If you have not read this book and are at all worried about the future of children’s literature, run – don’t walk – to buy this book.
WAAAAAIT! Oh, you weren’t running? Ok – call me dramatic. You also need to pick up A Wrinkle in Time by Madeline L’Engle, one of my top reads of all time. Can you enjoy When You Reach Me without having read AWIT? I’m sure you can, but why not just give both a read? It will make the experience much more pleasurable.
Miranda, the 6th-grade narrator, is a latchkey kid in the 70s in New York City and its subsequent adventures, dangers, and homeless men on corners. She lives with her single mom who had hoped to finish law school but instead works as a paralegal-cum-secretary-cum-catchall with her boyfriend Richard, a charming attorney who doesn’t have a key to their apartment but inserts himself into Miranda and her mom’s life. Her mom is gearing up to be on $20,000 pyramid with Dick Clark, and Miranda and Richard train with her nightly, communicating in 7-word spurts. Miranda is best friends with Sal, who lives downstairs, until one day Sal is inexplicably punched in the stomach by another boy Markus, who appears to simply want to see a reaction. After that day, Sal avoids Miranda, and Markus notices Miranda’s fixation on A Wrinkle in Time (she carries her dog-eared copy with her wherever she goes), having several discussions with her on time travel.
The book is about the dailiness of middle school until Miranda begins to receive notes, the first saying:
M, This is hard. Harder than I expected, even with your help. But I have been practicing, and my preparations go well. I am coming to save your friend’s life, and my own. I ask two favors. First, you must write me a letter. Second, please remember to mention the location of your house key. The trip is a difficult one. I will not be myself when I reach you.

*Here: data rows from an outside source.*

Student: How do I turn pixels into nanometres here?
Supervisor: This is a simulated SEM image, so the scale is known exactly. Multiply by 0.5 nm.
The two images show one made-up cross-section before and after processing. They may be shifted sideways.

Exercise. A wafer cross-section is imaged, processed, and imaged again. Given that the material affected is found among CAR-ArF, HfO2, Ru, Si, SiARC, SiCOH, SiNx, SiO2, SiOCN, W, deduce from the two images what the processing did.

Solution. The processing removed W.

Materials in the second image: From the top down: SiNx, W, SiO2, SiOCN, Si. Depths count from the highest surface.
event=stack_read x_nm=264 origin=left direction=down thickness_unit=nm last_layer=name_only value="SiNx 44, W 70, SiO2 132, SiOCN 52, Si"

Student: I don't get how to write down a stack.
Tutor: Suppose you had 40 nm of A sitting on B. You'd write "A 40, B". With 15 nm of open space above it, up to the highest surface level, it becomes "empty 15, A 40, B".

Miranda, although young, has been schooled by her mother in the dangers of NYC, and on receiving this note, she is “freaked.” They change the locks and look to see if anything has been stolen. As the notes keep coming, though, Miranda begins to believe that the notes are for her and that they have a monumental purpose.
On one hand, this is a novel of a 6th grader, striking out on her own and making friends after her best friend deserts her. She befriends Annemarie and Colin, after Annemarie and her former best friend, Julia, fight. Miranda doesn’t like Julia but doesn’t ever really know why. She is making her way in the world of emerging communication across the sexes, attempting to figure out her own feelings and hurts. She says after a spat with her friend Annemarie:
I was so grateful that she had something to apologize for that it didn’t really occur to me to think about how it had actually made me feel. But I have thought about it since then. It didn’t make me feel good.
and then after befriending someone in need of help:
Sometimes you never feel meaner than the moment you stop being mean. It’s like how turning on a light makes you realize how dark the room had gotten. And the way you usually act, the thing you would have normally done, are like these ghosts that everyone can see but pretends not to…. I wasn’t one of the girls who tortured her on purpose, but I had never lifted a finger to help her before, or even spent one minute being nice to her.
This is a strange new world for Miranda, thinking about her own feelings and the feelings of others. She is selfish at times, but in the way a child is selfish because her world doesn’t reach beyond herself. She doesn’t think of race, gender, age, class until situations pop up in the book forcing her to look at them.
Now, I’ve thought long and hard about how to discuss this book because there is one key element that is so important and that unless you are fully prepared for it, will throw you. So I will say: don’t forget the A Wrinkle in Time element. It’s important – vastly. Read closely and carefully. Otherwise, you may miss something that will make you want to read this book again and maybe even, again.